Embattled Trump Dukes It Out with Icahn in Atlantic City


As recently as the late 1990s, Donald Trump seemed proud to be the face of three eponymous Atlantic City casinos owned by Trump Entertainment Resorts. He celebrated his birthday at one of the properties every year, mingling with high rollers, shaking hands -- though that's a practice he detests -- and happily promoting this trio of seaside gambling dens: Trump Plaza, Trump Taj Mahal, and Trump Marina.

But in the past decade, while the Donald dutifully fulfilled his contractual obligations to make appearances, he reportedly walked through the meet-and-greets without a whole lot of gusto. That no doubt correlates with what's at stake for Trump in Atlantic City.

When Trump first opened Trump Plaza in Atlantic City in 1984, he had majority ownership. But Trump Entertainment Resorts (TRMPQ) has filed for bankruptcy three times. In February, Trump resigned from the company, just before its third filing. Bankruptcy hearings are underway in nearby Camden, to determine who gets to own and run the properties.

In the Red Trunks: Carl "Boom-Boom" Icahn

Although he has watched his properties deteriorate, Trump seems desperate to reattach himself -- especially now that corporate raider Carl Icahn is rallying to take over the ailing Trump company. Icahn seems to be in an acquiring mood: On Wednesday, the New Jersey Casino Control Commission granted approval for him to take ownership of another bankrupt Atlantic City gambling den, the Tropicana Casino Resort.

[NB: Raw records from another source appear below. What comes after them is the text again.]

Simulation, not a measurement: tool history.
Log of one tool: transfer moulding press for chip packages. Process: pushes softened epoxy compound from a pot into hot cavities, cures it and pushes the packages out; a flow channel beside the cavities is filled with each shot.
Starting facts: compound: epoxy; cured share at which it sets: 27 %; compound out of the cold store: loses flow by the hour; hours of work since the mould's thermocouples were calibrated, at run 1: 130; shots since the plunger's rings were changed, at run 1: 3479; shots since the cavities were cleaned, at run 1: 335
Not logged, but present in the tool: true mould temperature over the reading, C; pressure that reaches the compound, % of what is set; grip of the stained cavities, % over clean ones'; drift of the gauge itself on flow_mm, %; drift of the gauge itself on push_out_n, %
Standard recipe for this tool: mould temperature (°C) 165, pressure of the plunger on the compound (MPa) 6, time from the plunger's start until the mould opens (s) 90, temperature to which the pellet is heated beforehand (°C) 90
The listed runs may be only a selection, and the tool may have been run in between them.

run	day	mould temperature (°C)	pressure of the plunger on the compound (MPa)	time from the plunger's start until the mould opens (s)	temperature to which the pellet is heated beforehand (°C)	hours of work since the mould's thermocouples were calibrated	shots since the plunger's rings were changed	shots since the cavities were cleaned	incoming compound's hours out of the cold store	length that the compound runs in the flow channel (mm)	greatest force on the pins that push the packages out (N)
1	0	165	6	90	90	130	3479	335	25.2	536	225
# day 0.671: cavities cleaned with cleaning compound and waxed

One Trump bondholder who hopes Icahn prevails is Andy Beal, the Texas billionaire banker who became famous after winning millions playing poker against some of the world's greatest players. Beal had invested with Trump, sold some of his shares to Icahn, and is still in for approximately $486 million.

"Beal is the one who brought in Icahn" as a potential buyer, says Roger Gros, publisher of Global Gaming Business and a chronicler of South Jersey's foundering casino scene for the past 30 years. "He knows that if Icahn buys the casinos, Icahn will operate them cheaply, make a small profit, and flip them when the time is right. Andy would be an equity partner, and he wants to be there when the casinos get flipped. For him, that is the light at the end of the tunnel."

Trump: A $3 Billion Brand?

Trump's proposed reboot carries no hint of a sale. His plan -- which is preferred by casino management, unionized workers, and most of the bondholders -- will have bondholders kicking in $225 million to get things going again, and Trump himself receiving up to 10% of the company in exchange for staying involved.

Gros figures that, beyond the 10%, Trump's interest entails protecting the perceived value of his name. Indeed, having the name Trump on a failed casino is hardly an asset. "Outside of Andy Beal, most of the creditors also think there's value in the name," Gros says. "Personally, I think it's worn out."

Trump, of course, has his own opinions. On the stand recently, in typical irascible style, he sniped that he'd be shocked if Icahn spent three dollars on improving the Atlantic City properties. He also stated that his name, as a brand, is worth $3 billion, and that if Icahn takes control, he will remove the Trump name.

Unperturbed, Icahn countered that the biggest consequence of going Trumpless will be the cost of replacing signage.

And so "The Donald and Carl Show" grinds on in Camden, N.J., providing the kind of ringside entertainment that would surely give a boost to the Xanadu Theater at Trump Taj Mahal.